Since then, the ACLU has gone even farther off the rails. The latest is a revelation in The Atlantic that the organization played an unsavory role in the ongoing legal battle between Johnny Depp and his ex-wife Amber Heard. I can’t pretend to know all the tabloid-y details of this marital fracas, and I have no dog in that fight, but one fact is undeniable: the ACLU sided with Heard in order to get a big donation from her, and did so in a bizarre way. This report from The Atlantic talks about that and about other perfidies of an organization I once admired and even worked for. Click on screenshot to read
All I knew before I read this article (and yes, Bazelon—a criminal defense attorney, law professor, feminist, and Democrat—and The Atlantic are reliable sources) is that the ACLU helped Amber Heard write an op-ed in the Washington Post that indirectly accused Depp of spousal abuse. But now the plot thickens. The ACLU not only wrote the whole article for her, but pitched it to the Post and, in return, got a promise from Heard of a $3.5 million donation. From Bazelon:
The heart of Depp’s claim is that Heard ruined his acting career when she published a 2018 op-ed in The Washington Post describing herself as “a public figure representing domestic abuse”—a thinly veiled reference to much-publicized accusations of assault she made against Depp in court filings toward the end of their short-lived marriage. But Heard hadn’t pitched the idea to the Post—the ACLU had. Terence Dougherty, the organization’s general counsel, testified via video deposition that the ACLU had spearheaded the effort and served as Heard’s ghostwriter in exchange for her promise to donate $3.5 million to the organization. The promised donation also bought Heard the title of ACLU “ambassador on women’s rights with a focus on gender-based violence.” When Heard failed to pay up, Dougherty said, the ACLU collected $100,000 from Depp himself, and another $500,000 from a fund connected to Elon Musk, whom Heard dated after the divorce.

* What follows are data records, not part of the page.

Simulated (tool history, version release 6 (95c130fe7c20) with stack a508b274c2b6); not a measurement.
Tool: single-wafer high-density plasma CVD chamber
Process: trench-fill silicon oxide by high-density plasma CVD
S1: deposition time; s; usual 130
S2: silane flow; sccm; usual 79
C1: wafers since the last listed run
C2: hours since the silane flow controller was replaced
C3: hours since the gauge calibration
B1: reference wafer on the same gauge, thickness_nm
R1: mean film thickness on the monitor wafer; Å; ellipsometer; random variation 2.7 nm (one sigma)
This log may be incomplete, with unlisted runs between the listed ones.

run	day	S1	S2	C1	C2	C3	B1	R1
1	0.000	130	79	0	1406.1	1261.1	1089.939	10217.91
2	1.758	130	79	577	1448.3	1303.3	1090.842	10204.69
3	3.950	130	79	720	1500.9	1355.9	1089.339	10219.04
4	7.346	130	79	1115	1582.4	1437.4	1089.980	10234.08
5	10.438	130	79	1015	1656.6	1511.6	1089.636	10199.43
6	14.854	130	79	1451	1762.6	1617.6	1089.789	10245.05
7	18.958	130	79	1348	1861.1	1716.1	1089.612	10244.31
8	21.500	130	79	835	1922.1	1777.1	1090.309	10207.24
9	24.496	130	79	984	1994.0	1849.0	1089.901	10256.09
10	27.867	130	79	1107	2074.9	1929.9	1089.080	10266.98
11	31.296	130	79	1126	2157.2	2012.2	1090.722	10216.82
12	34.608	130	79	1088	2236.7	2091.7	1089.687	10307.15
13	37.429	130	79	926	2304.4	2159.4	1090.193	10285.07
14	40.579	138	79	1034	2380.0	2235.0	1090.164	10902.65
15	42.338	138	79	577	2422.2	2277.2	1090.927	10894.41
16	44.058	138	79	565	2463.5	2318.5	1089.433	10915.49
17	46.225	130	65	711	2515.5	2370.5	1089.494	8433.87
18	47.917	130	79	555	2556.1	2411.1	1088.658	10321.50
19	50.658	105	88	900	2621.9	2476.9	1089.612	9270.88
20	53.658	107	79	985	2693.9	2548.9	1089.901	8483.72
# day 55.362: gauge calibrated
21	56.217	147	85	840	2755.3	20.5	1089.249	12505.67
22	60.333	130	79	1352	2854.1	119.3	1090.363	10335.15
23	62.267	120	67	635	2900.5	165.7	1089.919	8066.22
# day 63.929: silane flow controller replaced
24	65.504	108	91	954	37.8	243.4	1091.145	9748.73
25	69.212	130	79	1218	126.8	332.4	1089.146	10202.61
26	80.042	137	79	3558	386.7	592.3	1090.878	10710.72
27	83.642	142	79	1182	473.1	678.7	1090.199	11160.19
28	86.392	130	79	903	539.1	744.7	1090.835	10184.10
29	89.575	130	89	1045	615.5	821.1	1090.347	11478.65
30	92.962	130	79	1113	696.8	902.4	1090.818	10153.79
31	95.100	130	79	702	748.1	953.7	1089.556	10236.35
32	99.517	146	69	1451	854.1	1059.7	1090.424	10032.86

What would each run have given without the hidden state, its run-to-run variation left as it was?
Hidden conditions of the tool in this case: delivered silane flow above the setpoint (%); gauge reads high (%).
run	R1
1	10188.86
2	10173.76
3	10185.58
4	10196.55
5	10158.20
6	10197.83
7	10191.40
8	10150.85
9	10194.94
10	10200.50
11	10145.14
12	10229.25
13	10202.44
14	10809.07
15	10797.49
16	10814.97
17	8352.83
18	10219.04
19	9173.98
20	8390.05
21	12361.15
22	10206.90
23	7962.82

The ACLU’s bestowal of an ambassadorship and scribe-for-hire services upon a scandal-plagued actor willing to pay seven figures to transform herself into a victims’ advocate and advance her acting career—Heard pushed for a publication date that coincided with the release of her film Aquaman—is part of the group’s continuing decline. Once a bastion of free speech and high-minded ideals, the ACLU has become in many respects a caricature of its former self.
I have to say that the ACLU’s behavior here is shameful. Bazelon also mentions the secret report prepared by the ACLU that it was going to shift its focus from defending everyone to deemphasizing its defense of clients with “antiprogresive” views, a shift I wrote about in 2018. But since then, writes Bazelon, the ACLU is abandoning its stand of political neutrality:
I don’t look to the ACLU to affirm my beliefs or those of my allies. On the contrary, I look to the ACLU to defend everyone, including my ideological enemies. To do that work, it cannot be beholden to any political party or ideology. Yet in 2018, the ACLU spent $800,000 on a campaign ad for Stacey Abrams during her run for governor in Georgia and $1 million in an attack-ad campaign against Brett Kavanaugh during his Supreme Court confirmation hearings. When the Trump administration proposed in 2018 a new regulatory scheme for schools to follow in Title IX campus-sexual-assault cases that offered more protections to students defending themselves against these allegations, the ACLU responded in an angry tweet thread: “It promotes an unfair process, inappropriately favoring the accused.” (The following year, the ACLU declared its support for new Title IX regulations’ “fair process requirements for live hearings, cross-examination, [and] access to all the evidence,” but it has never taken down the tweets or walked them back.)
(Making Title IX procedures more fair was, in my view, one of the very few good things accomplished by the Trump administration, though Betsy DeVos was probably responsible.)
It seems almost impossible these days for any organization, in the interest of defending civil liberties (which include freedom of speech) to prevent a slide into wokeism. But we need those organizations, for if we abandon defending the civil liberties of those we dislike, we have abandoned civil liberties completely.
The ACLU is a lost cause. Were I still a member, I’d cancel my membership, but those days are long gone.
The ACLU now seems largely unable or unwilling to uphold its core values. To be fair, the organization still goes to bat for some causes that are associated with conservatives and free-speech absolutists, including the right to bear arms, of anti-Semites to protest, and of parochial schools to discriminate in hiring based on religion. And yet since Trump’s election, according to The New York Times, the organization’s annual budget has grown threefold and its lawyer staff has doubled—but only four of its attorneys specialize in free-speech issues, a number that has not changed in a decade. Instead, the ACLU has expanded its services—and filled its coffers—as it takes partisan stances or embraces dubious causes. Meanwhile, when it comes to the red-hot culture-war issues squarely within its wheelhouse, such as the right to free, albeit hateful, speech on campus, the ACLU has stayed largely on the sidelines.
Progressive causes are near and dear to my heart. I am a feminist and staunch Democrat. As a federal public defender turned law professor, I have spent my career trying to make change in a criminal legal system that is riven with racism and fundamentally unfair to those without status and financial resources. Yet, as someone who understands firsthand that the fundamental rights to free speech and due process exist only as long as competent lawyers are willing to vigorously defend extreme positions and people, I view the ACLU’s hard-left turn with alarm. It smacks of intolerance and choosing sides, precisely what a civil-liberties organization designed to defend the Bill of Rights is meant to oppose.
I used to be a proud card-carrying member of the ACLU. Today, when its fundraising mailers and pleas to reenroll arrive in my mailbox, I toss them in the recycling.
Thanks Ceiling Cat I don’t get them any more.